Natalia, that is a really good question. Bryan Cross gave an answer to that question in his personal blogPrincipium Unitatis that really helped me:
Why Did Adam Originally Need Grace?
Aquinas … explains that man was made by God in such a way that man’s reason was subject to God, his lower powers were perfectly subject to his reason, and his body also was perfectly subject to his soul. But the first subjection was the cause of the latter two subjections … Aquinas says,
“Now it is clear that such a subjection of the body to the soul and of the lower powers to reason, was not from nature; otherwise it would have remained after sin. … Hence it is clear that also the primitive subjection by virtue of which reason was subject to God, was not a merely natural gift, but a supernatural endowment of grace; for it is not possible that the effect should be of greater efficiency than the cause. …”
Here is Aquinas’s argument. The subjection of Adam’s body to his soul and of the lower powers to his reason was an effect of the subjection of his reason to God. But it is not possible that the effect should exceed the cause. And since the subjection of the body to the soul and of the lower powers to reason was not from nature [for otherwise these two subjections would have remained after Adam's sin], it follows that the subjection of Adam’s reason to God was also not a merely natural gift but was a supernatural endowment of grace. … Aquinas concludes that if the loss of grace dissolved the obedience of the flesh to the soul, the inferior powers must have been subject to the soul through grace existing in them.

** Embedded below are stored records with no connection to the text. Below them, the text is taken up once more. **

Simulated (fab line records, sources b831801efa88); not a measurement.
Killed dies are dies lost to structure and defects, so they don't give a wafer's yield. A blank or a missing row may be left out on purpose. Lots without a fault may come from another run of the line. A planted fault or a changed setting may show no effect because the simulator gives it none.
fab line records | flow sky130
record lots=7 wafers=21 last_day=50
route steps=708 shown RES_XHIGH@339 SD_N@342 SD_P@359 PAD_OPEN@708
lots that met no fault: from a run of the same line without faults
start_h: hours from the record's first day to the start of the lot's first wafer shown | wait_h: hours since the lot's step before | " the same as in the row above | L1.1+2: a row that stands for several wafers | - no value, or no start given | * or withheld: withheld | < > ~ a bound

Bryan writes “the subjection of the body to the soul and of the lower powers to reason was not from nature” – that is, without supernatural grace, man’s sensual appetites are not subject to man’s natural reason. To be free from concupiscence, it would follow from the above that man needs supernatural grace. Which is true, but it is not that simple because the man or woman that is baptized receives supernatural grace, and yet he or she is not set free from their struggle with concupiscence:
Catechism of the Catholic Church
2515 Etymologically, “concupiscence” can refer to any intense form of human desire. Christian theology has given it a particular meaning: the movement of the sensitive appetite contrary to the operation of the human reason. The apostle St. Paul identifies it with the rebellion of the “flesh” against the “spirit.” Concupiscence stems from the disobedience of the first sin. It unsettles man’s moral faculties and, without being in itself an offense, inclines man to commit sins.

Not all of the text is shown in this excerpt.